When a German state electorate turns out in significant numbers to elect hard-right racist nationalists, the world obviously pays attention. But I think the really worrying aspect of these local elections is elsewhere. The basic fact is that in Germany, as elsewhere, the leading parties of the supposed left have aligned themselves so far to the centre-right - and in particular to those positions that insist that workers and unemployed have to suffer the loss of entitlements and rights in order for the economy to function better - that the voters no longer see a difference. In France, the result of this is an increasingly violent tendency to electoral swings, which results in first the left, then the right, being slaughtered at the elections in turn by a discontented electorate; in Britain, by the rise of the Liberals (basically to the left of Labour, although they receive plenty of discontented Tory votes), of the nationalists of UKIP, and even of a nationalist English party, the English Democrats, whom nobody notices, but who got several tens of thousands of votes at the last European elections; in Germany and in Italy, most worryingly, with the resurrection of the Communists.
The so-called National Democrats are not worrying beyond their capacity for violence. They are a rabble phenomenon, with no tradition of governance or responsibility of any kind, and with little potential for more than aggro on the streets and irresponsible noise in the council chambers; and while the political criminality they may well instigate is not to be underrated, it is impossible to imagine that the average citizen would give them so much as a passing glance. Hitler's party became a major political force in a completely different intellectual climate; the voelkisch mental climate of the twenties and thirties is now dead and buried, and whatever temptation to extremism and unreason may be left in the German intellectual climate now turn to a different direction.

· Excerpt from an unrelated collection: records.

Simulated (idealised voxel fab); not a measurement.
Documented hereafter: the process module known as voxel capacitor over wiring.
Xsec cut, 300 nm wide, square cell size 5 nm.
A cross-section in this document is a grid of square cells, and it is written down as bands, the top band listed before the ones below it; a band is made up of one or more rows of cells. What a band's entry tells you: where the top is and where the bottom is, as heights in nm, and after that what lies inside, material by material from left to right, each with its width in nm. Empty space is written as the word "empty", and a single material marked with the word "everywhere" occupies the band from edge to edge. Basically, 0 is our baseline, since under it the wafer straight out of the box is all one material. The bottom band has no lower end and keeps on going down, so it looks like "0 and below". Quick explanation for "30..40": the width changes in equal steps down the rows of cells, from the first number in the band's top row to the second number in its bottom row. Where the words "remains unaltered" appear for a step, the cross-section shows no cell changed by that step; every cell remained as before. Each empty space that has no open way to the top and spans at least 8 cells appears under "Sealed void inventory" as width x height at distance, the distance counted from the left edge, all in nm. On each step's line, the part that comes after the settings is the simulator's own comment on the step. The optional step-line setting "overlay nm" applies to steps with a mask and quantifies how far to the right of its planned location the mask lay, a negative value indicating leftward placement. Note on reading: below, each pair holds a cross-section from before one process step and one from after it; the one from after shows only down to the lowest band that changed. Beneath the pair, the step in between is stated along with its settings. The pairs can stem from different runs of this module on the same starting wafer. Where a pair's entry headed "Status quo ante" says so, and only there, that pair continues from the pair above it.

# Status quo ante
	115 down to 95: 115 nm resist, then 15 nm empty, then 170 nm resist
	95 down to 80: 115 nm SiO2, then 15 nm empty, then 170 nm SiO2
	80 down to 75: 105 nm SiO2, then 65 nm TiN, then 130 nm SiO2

In Italy, Mr.Fini's National Alliance has deliberately and purposefully discharged all its Fascist baggage, welcoming in former Liberal and Catholic politicians, engineering a split that excluded the most folkloric blackshirts, staging a ceremonial visit to Jerusalem, declaring the twenties and thirties "an age of evil", condemning by implication Mussolini's dictatorship, and finally managing the exit of Mussolini's granddaughter Alessandra from the party. Mr.Fini, probably the most capable politician in Italy, has long intended to transform his party into a respectable, democratic conservative force; and he has, by and at large succeeded. Only ignorant foreigners now call him a Fascist. He has, mind you, had the unwitting help of his coalition allies. Mr.Bossi and his Northern League, and Mr.Berlusconi and his Come On Italy party, are so visibly horrible and incompetent as to play up Mr.Fini. He has become the most credible leader on the conservative side, to the point where the opposition often looks to him to preserve what is left of dignity, respect for law, and general decency can be rescued from the vulgarity and mendacity of his allies. Finally, the result of his policy has been not only to drive out the committed Fascists from his party, but to leave them with no clear home; as a result, they are not only isolated, but fragmented. In recent elections, no less than three separate Fascist lists have presented themselves, each gaining about one per cent of total votes.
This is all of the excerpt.